To illustrate, the first receive time may correspond to an
estimated receive time of the first packet 132 if the first packet
132 had not been delayed or lost.
[0059] The analyzer 122 may process a packet based on a receive
timestamp associated with the packet, the buffer delay, a buffer
timeline, and a last played packet, as described herein. The buffer
delay may correspond to a threshold time that a packet is to be
stored in the buffer 126. For example, the buffer delay may
indicate a first threshold time (e.g., 5 milliseconds). A packet
may be received at a first receive time (e.g., 1:00:00.000 PM). A
receive timestamp indicating the first receive time may be
associated with the packet. A second time (e.g., 1:00:00.005 PM)
may correspond to a sum of the first receive time indicated by the
receive timestamp and the buffer delay. The packet may be processed
at or subsequent to the second time.
[0060] The buffer timeline may indicate a next packet to be
processed. For example, the buffer timeline may indicate a sequence
number of a particular packet that was most recently processed from
the buffer 126 or for which an erasure was most recently played. To
illustrate, the analyzer 122 may update the buffer timeline to
indicate a first sequence number of a packet in response to
processing the packet from the buffer 126, processing a partial
copy of the packet from the buffer 126, or playing an erasure
corresponding to the packet. In this example, the analyzer 122 may
determine a next sequence number of the next packet to be processed
based on the sequence number (e.g., the first sequence number)
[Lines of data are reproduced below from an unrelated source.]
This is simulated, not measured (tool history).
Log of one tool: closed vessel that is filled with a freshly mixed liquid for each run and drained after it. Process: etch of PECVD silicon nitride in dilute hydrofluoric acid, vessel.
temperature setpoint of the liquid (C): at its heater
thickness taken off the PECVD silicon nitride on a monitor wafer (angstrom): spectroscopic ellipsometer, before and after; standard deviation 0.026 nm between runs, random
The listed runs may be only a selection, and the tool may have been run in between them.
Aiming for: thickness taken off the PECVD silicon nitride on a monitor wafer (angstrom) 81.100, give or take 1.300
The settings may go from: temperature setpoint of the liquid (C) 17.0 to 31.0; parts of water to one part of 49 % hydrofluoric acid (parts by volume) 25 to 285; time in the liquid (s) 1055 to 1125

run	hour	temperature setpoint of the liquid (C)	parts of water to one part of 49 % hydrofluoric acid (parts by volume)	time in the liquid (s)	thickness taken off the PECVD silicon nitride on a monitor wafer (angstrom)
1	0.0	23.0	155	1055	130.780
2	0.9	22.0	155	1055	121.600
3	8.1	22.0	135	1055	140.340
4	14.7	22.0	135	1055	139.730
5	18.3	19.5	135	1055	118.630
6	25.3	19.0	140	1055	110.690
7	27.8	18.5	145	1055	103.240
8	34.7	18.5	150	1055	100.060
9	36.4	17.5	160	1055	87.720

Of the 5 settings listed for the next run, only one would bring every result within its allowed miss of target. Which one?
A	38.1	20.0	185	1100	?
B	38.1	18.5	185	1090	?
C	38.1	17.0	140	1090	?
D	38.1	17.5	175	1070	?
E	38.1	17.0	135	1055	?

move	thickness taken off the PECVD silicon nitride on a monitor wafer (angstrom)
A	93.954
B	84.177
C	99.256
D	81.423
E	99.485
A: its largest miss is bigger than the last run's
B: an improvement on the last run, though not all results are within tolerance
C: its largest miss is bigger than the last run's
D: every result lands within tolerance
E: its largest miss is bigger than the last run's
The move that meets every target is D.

indicated by the buffer timeline.
[0061] The last played packet may indicate the particular packet
that was most recently processed from the buffer 126. Processing
the particular packet from the buffer 126 may include processing
the particular packet from the buffer 126 or processing a partial
copy of the particular packet from the buffer 126. The analyzer 122
may update the last played packet to indicate a first sequence
number of a packet in response to processing the packet from the
buffer 126 or processing a partial copy of the packet from the
buffer 126.
[0062] The analyzer 122 may determine that the last played packet
indicates a previous packet that was most recently processed from
the buffer 126 by the analyzer 122. The analyzer 122 may determine
that a particular packet (e.g., the first packet 132) is subsequent
to the previous packet in the sequence of packets. The analyzer 122
may determine whether a next packet to be processed indicated by
the buffer timeline is the same as or subsequent to the first
packet 132 in the sequence of packets. The analyzer 122 may, at
approximately a first playback time, play an erasure in response to
determining that the next packet to be processed, as indicated by
the buffer timeline, is prior to the first packet 132 in the
sequence of packets.
[0063] The analyzer 122 may update the buffer timeline subsequent
to playing the erasure. For example, the buffer timeline may, prior
to the erasure being played, indicate that a first particular
packet is the next packet to be processed. The analyzer 122 may,
subsequent to playing the erasure, update the buffer timeline to
indicate that a second particular packet is the next packet to be
processed. The second particular packet may be next after the first
particular packet in the sequence of packets.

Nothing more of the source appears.